Clean Out Your Ears
Turn Up Your Hearing Aid Because
Opportunity Still Knocks!
The Way We Define Ourselves Can Deafen Us To Opportunity’s Knock
Back in the 1990’s, one of the great question debated by legal scholars, journalist, politicians and stand up comics was, “what is the definition of ‘is’?” Most of us remember where that came from, don’t we? The point was that whether certain acts (according to certain attorney’s) actually took place depended on how one defined “is”. Supporters of the individual whose actions or non-actions (depending on your definition of “is”) triggered the debate became deaf to the charges because their definition of “is” was different from those who weren’t supporters.
Two sales people, selling the same product drive down the same street. They both see a business that has just opened. One drives by saying, “I’ll send them a letter, I don’t make cold calls anymore.” The other makes a U-turn, pulls in and introduces herself. The first sales persons letter arrived…two days after the one who made the cold call wrote an order for $50,000. How we define ourselves deafens us to everyday opportunities.
And it’s not just how we define ourselves. Some people have allowed other people to define them. Parents, teachers and peers sometimes program self-defeating definitions of a person’s abilities into them…definitions that limit their capacity for success, blunt their to grow professionally, and stymie their attempts to set and achieve goals.
So, right now, resolve to identify those definitions of yourself (whether self created or programmed into you by others) and begin redefining yourself. Make an honest appraisal of your abilities—then raise it 10%. Focus on redefining yourself in light of that honest appraisal, set new goals and be alert for the knocking of exciting, new opportunities.
The Experiences We’ve Had Can Deafen Us To Opportunity’s Knock
My Uncle Jess ran one of the big saws in a sawmill in Huttig, Arkansas for so long that his hearing deteriorated. Specialists determined that while the noise level of the workplace had caused some damage to the ear, his hearing loose was mainly due to the amount of fine sawdust particles that managed to get into his ear canal. Over time this hardened and formed a barrier to normal sound. After several treatments to remove years of accumulated sawdust, he regained almost 50% of his hearing. The daily experience of working in a sawmill during the 50’s and 60’s deafened him.
Now, you may not work in a sawmill, but the daily particles of the sawdust that is created in your profession have a way of penetrating the ear canal of the mind and settling in the subconscious, often deafening us to opportunities. We’ve all experienced career setbacks, disappointments on the outcome of projects and even what we might consider outright failures. Unless we clean out our “subconscious “mental ears” these incidents can form barriers to our ability to clearly hear opportunity knocking.

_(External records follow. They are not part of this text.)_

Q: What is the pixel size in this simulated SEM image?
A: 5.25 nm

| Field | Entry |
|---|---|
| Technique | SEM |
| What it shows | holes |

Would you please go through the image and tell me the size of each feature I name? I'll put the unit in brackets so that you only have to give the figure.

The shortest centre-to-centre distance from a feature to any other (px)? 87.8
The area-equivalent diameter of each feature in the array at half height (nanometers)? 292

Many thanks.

How, you might ask can we “clean out” the sawdust of experience? One good way is to take an inventory of your “successes” and periodically go over them. Take time to relive the thrill you felt when you experienced a difficult project coming together. The sense of accomplishment you had when you received a promotions or an award. Reminding yourself of your “successes” is like washing out your ears—and you become less likely to turn a deaf ear to the challenges inherent in new opportunities.
The Alliances We Form Can Deafen Us To Opportunity’s Knock
Last week (July 25, 2007), I read the synopsis of a research study that seemed to indicate that obesity was catching! The thesis was based on the fact that people who were overweight tended to have friends and peers who were overweight. It went on to say that thin people who became close friends of overweight people began to gain weight. One of the theories for these findings was that people tend to define themselves and what is acceptable by the attitudes and mores of their associates. Thus, they become deaf to the dangers of obesity in order to conform to the peer group, whose opinion they value.
Over the years, I’ve written hundreds of words in Monday Morning about the type of individuals we select as our peers. It is human nature to want to be accepted by those whose friendship we want to cultivate or maintain. Too often, we absorb their values and conform to their attitudes (allowing them to define us) rather than being true to ourselves. Negative, spiteful, petty, and sometimes jealous peers can cause us to become deaf to opportunities by their unenthusiastic response to ideas, their defeatist outlooks and sometimes outright attempts to discourage us.
Does this mean we need to abandon our old friends and become “Lone Rangers?” Not at all. It means we need to seek out new relationships with people who are visionary, who are upbeat and who stimulate us to become the best person we can become.
The Fears We Feed Can Deafen Us To Opportunity’s Knock
We are the sum total, according to William James, father of modern psychology of the thoughts we’ve been thinking all of our lives. The definitions we have labeled ourselves with, the experiences we dwell on, the people we associate with influence that thinking. When our definitions, thinking and influence of our peers is continually lacking vision, full of failures and setbacks we plant, water and cultivate irrational fears that, like an avalanche roaring down a mountain blocks out our ability to hear anything but impending danger.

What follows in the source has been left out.